No New Dress

Allison Vesterfelt

Allison Vesterfelt
Updated Sep 03, 2013
No New Dress
Early this year my husband and I made a bold commitment not to buy anything new (only used) for a season. We started to see how we didn't “need” many of the things we thought we did.

This September, I’m Not Shopping. 

It doesn’t matter how old I get, or how long I’ve been out of school, September still feels like the beginning of the year to me. Summer is filled with adventures and traveling and days of lounging in the sunshine or sitting on a deck, wherever I am, drinking lemonade with friends. 

When September comes, it feels like time to hit the reset button, to get back in a rhythm, to start fresh and new. 

For as long as I can remember, September has also involved shopping. 

Shopping isn’t necessarily my favorite pastime, but the thing I loved about shopping in September is it felt like a fresh start to me. I would wander around the store, running my hands over the fabrics and peeking at the new school supplies and as I loaded them into my cart, I would think about what this new stuff was going to mean for me. 

These new pens would help me be studious this year.

I would be so organized, thanks to me new notebooks.  

I would be bold, like the new top I just bought, but also classic, like a good pair of jeans. 

Something about the simple act of buying something new made me feel like I got to choose these things — like I got to choose how I was going to be. And even now, at thirty years old, there’s something about the simple act of buying something new that makes me feel ready for anything. 

Do you know what I mean? 

But this September, I’m not shopping.  

Early this year my husband and I made a bold commitment not to buy anything new (only used) for a season. I was in the middle of writing my very first book, called Packing Light, which was a call to live with less stuff, and we were working to pay off school debt, and we just wanted to pay closer attention to our buying habits. 

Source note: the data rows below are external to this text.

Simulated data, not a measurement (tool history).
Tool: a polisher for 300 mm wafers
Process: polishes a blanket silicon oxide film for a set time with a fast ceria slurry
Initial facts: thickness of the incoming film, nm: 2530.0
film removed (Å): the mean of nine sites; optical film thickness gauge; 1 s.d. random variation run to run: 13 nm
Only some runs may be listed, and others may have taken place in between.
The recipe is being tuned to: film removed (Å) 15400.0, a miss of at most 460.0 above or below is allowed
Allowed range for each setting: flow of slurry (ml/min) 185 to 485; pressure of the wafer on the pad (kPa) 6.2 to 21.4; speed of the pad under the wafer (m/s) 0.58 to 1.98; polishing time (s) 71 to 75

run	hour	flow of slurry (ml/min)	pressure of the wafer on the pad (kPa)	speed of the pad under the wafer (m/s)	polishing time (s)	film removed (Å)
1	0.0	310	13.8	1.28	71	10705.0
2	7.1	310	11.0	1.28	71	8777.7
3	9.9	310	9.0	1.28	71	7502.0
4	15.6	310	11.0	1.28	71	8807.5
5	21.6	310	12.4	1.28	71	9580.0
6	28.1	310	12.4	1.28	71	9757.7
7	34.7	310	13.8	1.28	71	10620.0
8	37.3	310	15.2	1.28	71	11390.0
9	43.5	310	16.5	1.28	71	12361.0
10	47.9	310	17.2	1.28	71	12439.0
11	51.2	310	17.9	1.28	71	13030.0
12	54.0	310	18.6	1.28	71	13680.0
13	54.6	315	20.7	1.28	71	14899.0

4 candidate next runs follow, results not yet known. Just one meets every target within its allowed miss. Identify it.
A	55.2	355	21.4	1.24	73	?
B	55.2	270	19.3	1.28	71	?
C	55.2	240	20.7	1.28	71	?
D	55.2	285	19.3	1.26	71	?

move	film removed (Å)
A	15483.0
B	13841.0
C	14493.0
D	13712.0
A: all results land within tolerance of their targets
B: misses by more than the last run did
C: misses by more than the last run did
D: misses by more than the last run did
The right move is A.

A commitment like this, we decided, would help us slow the consumer train we had hopped on (intentionally or not) and take a break. 

We needed space and time to figure out if we wanted to go where it was taking us.

So we jumped right in, buying furniture for our new apartment from thrift stores as we could find it, looking on Craigslist when a phone broke, or we needed a new charger or appliance, and looking to second-hand stores for clothes. 

The journey has been really eye-opening. 

We started to see how easy it was to “need” something on a daily basis, and just drive down the road to Target to pick one up. But without being able to buy anything new, we had to really think through each one of those decisions. 

  • Do we really need what we think we need? 
  • Can we find one at a thrift store? 
  • Can we search for it on Craigslist? 

We started to see how we didn’t “need” many of the things we thought we did; and as a happy benefit, our lives and closets seemed less cluttered and confusing. 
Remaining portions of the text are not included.